Articles & Interviews

As ESG data sources grow, so do the number of pitfalls – RAM AI

Nicolas Jamet

Investment Europe By: Nicolas Jamet | 10 Aug 2018
 

ESG: a growing wealth of data
Over the last decade, awareness surrounding ESG issues has been growing rapidly, with investors increasingly incorporating non-financial information into their analysis. Companies and third party entities are responding to this demand by providing an ever-expanding range of data, both in terms of their coverage and diversity of fields. We view this new availability of data as a potential source of alpha, bringing a complementary profile to the existing information-set already captured by our factors.

The difficulty was that until recently it has not been possible to access extensive ESG data on most companies.  In 2011, fewer than 20% of S&P500 companies disclosed their ESG data. Whereas by 2016, the number of companies issuing sustainability or integrated reports has increased to over 80%.
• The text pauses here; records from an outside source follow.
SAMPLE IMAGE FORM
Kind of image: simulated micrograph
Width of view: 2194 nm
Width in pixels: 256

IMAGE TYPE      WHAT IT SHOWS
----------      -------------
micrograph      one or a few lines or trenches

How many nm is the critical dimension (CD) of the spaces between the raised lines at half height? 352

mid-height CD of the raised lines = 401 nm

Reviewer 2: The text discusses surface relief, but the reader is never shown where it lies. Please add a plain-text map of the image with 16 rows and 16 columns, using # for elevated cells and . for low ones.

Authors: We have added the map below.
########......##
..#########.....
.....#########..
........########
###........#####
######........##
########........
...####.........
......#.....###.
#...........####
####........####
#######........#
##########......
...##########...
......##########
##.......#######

According to KPMG, circa 75% of the N100 companies (defined as the top 100 companies by revenue in 49 countries) released annual sustainability reports. Below we can see the growth in the number of companies which provide CDP (formerly the Carbon Disclosure Project) with Environmental data, with a 33% increase since 2013.

The most common pitfalls of ESG investing
The struggle for many investors is incorporating those ESG factors which can enhance a portfolio’s risk-adjusted performance. Countless academic papers which study the relationship between corporate & social responsibility and a stocks’ performance reach contradictory conclusions on this point. Below we examine the common pitfalls that befall investors in this space, below we’ve outlined the primary reasons that these can occur:

1. Unreliable data
ESG performance is not reported in a universal format, thus a lack of robustness, comparability, reliability and timeliness can be prevalent. According to the CFA Institute, this remains the most restrictive factor for investors in effectively evaluating non-financial information. Various interest groups such as the Sustainability Accounting Standards Board (SASB) and the Investor Network on Climate Risk (INCR) are helping to drive consistency by standardising the disclosure on specific ESG topics.

This problem can often be augmented when ratings agencies rely on this inconsistent data to calculate the metrics for their differing methodologies. Consequently, the same company can display disparity for the same metric emanating from two different agencies. The same problem can also occur via changes in methodology by these same agencies, making it tricky to interpret time series

2. Data mining & Reverse causality
Repeating the same thing often enough will occasionally yield successful results. Take a single ESG factor in isolation; sufficient research on a given ESG factor could unintentionally reveal an attractive correlation in relation to stock performance. With hundreds of ESG fields and a relatively short data history, the risk of data mining is high and researchers can often uncover spurious relationships between ESG factors and stock performance.

The frequency of data updates (often annual ratings) brings another risk of modelling; if causality is assumed when a correlation is observed. The danger for investors here, is using such a low-frequency measure to analyse the relationship between returns and trading strategies. The fundamental question here is; has the company performed well because they do good, or they do good, because they have performed well

3. Unintentional factor exposures
This pitfall can be two-fold: the inadvertent capturing of a factor via a sub-optimal approach, or an accidental exposure to a factor which the investor has no comprehension. ESG factors considered on a standalone basis may identify characteristics that could be better captured with other fundamental factors.

For example; the risk-adjusted performance of a ESG-tilted portfolio might exhibit an attractive profile, but in reality, it is actually exposed to Quality in a sub-optimal way (i.e. there are better ways to capture this Quality premium). Additionally, a naïve ESG exposure could present an unwanted bias to factors such as Volatility, Market Capitalisation or Sector, with the investor potentially and unwittingly exposed to these risks.

Nicolas Jamet is senior quantitative analyst at RAM Active Investments.